Modularity Madness
25 May 2020As mentioned in an earlier blog, I’ve recently been working on a new project at work. It’s not often one gets to write something wholly from scratch.
In this case, I had just read the revised edition of The Pragmatic Programmer, so I had all sorts of ideas in my head about design and best practices.
So let’s talk about modularity.
Interfaces
The task at hand is downloading a file.
I defined the download interface as
def downloadfn(source: ByteReadable, target: Path):
...
We can define a type alias for this (which will come in handy later)
DownloadFn = Callable[[ByteReadable, Path], None]
ByteReadable
is a protocol (interface) I’m using for ‘something’ that can be open to return a ByteReader
, which is also a protocol for something which can be read, returning bytes.
In other words
class ByteReadable(Protocol):
def open(self) -> ByteReader:
...
class ByteReader(Protocol):
def read(self, size: int = -1) -> bytes:
...
As discussed in a previous blog, a protocol is an ‘implicit’ interface - anything which implements the protocol methods is considered to implement the protocol (so will pass type checking).
Files support the protocols ‘out of the box’, and BytesIO objects support the ByteReader
protocol. This is good for unit testing.
But what we’re really interesting in is a class which wraps a requests streaming response for the remote file.

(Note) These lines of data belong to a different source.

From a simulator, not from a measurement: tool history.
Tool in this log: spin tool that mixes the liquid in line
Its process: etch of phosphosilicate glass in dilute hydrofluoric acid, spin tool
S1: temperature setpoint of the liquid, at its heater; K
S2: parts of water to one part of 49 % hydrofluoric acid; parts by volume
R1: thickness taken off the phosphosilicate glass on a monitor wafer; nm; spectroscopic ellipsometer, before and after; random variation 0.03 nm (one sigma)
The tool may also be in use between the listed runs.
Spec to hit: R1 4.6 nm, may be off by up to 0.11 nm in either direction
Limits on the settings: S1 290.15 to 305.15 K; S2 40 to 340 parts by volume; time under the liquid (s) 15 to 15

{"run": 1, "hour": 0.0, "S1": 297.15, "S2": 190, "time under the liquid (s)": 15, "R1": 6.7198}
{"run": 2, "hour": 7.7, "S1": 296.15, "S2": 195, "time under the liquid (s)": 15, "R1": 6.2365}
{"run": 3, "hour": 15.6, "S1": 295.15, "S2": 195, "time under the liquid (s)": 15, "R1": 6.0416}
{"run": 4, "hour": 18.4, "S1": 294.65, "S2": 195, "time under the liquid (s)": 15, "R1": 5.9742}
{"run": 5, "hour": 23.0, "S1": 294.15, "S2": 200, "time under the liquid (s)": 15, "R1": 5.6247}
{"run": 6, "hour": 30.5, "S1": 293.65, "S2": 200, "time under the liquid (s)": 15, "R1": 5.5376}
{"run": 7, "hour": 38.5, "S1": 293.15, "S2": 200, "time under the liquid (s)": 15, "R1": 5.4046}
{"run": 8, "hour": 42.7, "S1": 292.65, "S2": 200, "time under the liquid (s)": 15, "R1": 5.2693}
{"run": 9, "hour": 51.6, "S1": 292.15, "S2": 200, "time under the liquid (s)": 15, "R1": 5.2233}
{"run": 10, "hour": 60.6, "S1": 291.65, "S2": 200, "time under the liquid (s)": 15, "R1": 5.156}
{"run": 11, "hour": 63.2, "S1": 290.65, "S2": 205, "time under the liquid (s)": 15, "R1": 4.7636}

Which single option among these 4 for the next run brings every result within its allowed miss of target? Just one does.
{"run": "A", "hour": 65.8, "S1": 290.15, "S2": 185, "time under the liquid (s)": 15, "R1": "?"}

Something like (but not exactly)
class RemoteFile:
def open(self) -> DownloadStream:
resp = requests.get(url, stream=True)
return DownloadStream(resp)
class DownloadStream:
def read(self, size: int = -1) -> bytes:
return self.stream.read(size)
Basic Download
So, with our interface defined, the most basic implementation is just this
def simple_download(source: ByteReadable, target: Path):
with source.open() as f:
target.write_bytes(f.read())
Chunked Download
The above is all well and good, but if it’s a large file we’re downloading, that’s going to hold a lot of data in RAM.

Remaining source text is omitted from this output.